Big changes could be afoot for the corrupt and violent agency known as the Los Angeles County Sheriff's Department. Jim McDonnell recently took over as sheriff of the deeply troubled department with a mandate to change it, and today a reshuffled Los Angeles County Board of Supervisors voted to create a civilian commission to oversee it.
The board voted 3-2 for the proposal. Last August the board voted against the proposal, but new board member Sheila Kuehl cast a vote in favor—while her predecessor Zev Yaroslavsky had opposed it. Supervisors Mark Ridley-Thomas and Hilda Solis joined her in the vote, while Supervisors Michael Antonovich and Don Knabe voted no, according to City News Service. Ridley-Thomas had campaigned for the measure, and he told the news agency, "It is all about accountability ... and constitutional policing."
A working group that includes representatives from each of the supervisors, as well as McDonnell and Huntsman (or their representatives) have 90 days to come up with recommendations for the commission's mission, authority, size and structure. They have some big questions to answer (and psssst...we're sure they'd love to hear from their voters).

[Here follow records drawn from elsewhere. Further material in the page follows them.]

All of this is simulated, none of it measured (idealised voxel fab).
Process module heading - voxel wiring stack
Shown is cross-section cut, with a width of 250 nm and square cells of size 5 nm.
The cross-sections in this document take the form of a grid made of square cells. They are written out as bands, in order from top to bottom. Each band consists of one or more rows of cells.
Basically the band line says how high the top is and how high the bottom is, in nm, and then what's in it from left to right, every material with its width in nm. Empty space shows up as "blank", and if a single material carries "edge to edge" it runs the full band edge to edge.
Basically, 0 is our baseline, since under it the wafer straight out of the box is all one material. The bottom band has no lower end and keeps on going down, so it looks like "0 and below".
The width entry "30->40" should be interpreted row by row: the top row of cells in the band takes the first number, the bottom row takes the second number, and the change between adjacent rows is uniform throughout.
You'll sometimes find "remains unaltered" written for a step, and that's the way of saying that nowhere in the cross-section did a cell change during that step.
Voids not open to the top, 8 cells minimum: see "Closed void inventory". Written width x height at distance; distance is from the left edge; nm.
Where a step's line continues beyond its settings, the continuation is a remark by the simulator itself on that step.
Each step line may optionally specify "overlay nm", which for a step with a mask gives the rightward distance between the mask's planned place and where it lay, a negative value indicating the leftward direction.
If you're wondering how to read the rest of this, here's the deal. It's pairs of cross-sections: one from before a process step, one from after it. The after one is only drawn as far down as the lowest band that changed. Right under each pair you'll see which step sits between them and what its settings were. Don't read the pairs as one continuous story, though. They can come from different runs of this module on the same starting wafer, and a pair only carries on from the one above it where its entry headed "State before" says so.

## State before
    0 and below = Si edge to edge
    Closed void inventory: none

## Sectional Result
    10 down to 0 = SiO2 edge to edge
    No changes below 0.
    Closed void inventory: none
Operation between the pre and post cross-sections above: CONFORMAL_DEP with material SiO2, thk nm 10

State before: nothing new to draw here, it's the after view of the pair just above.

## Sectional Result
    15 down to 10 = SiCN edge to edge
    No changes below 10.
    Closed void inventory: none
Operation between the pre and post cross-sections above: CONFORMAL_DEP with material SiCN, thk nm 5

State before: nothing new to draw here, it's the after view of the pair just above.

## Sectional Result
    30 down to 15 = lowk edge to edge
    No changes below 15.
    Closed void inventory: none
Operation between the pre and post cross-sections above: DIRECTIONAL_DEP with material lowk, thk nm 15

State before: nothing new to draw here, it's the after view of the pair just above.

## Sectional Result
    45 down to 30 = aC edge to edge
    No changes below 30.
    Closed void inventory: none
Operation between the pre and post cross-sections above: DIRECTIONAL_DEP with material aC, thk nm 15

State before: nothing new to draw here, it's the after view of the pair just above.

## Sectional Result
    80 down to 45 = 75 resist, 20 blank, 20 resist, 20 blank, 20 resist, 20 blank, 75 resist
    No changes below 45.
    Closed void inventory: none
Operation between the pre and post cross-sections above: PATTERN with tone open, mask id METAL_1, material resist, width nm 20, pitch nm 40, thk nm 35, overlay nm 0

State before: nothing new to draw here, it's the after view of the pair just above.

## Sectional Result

There are skeptics who are worried that a commission won't be given enough—or really, any—power to keep the department in check and put its darkest days behind us. Under Sheriff Lee Baca, deputies abused inmates and visitors in jails and then covered it up when the FBI started poking around.
Richard Drooyan from the Citizens' Commission for Jail Violence, which was established in 2011 to help reform the jails, says the new commission would have no power over the elected sheriff because of the way state law works. But if the group was given enough power to actually look into the inner workings of the department, that might be something. Drooyan, a former U.S. attorney who oversaw the CCJV, said the board would need subpoena power to be effective—something the current Inspector General of the currently struggles with. Otherwise the civilian board could "create expectations among the people that cannot be met."
Inspector General Max Huntsman didn't give his opinion on whether there should be a civilian board, but he told the Los Angeles Times that without full access "I do not think this will succeed." Huntsman says that he hasn't been given enough access to do his job properly.
McDonnell has backed the idea of a civilian commission since his campaigning days, but he has questioned whether the commission should have subpoena power. Today his Interim Undersheriff Neal Tyler, speaking on McDonnell's behalf, reaffirmed his support for the commission and said he wants it to "maximize access.''
Advocates who support the proposal are also asking that the commission be formed entirely of people who are not and never have been in law enforcement, so that it truly represents citizen's voices.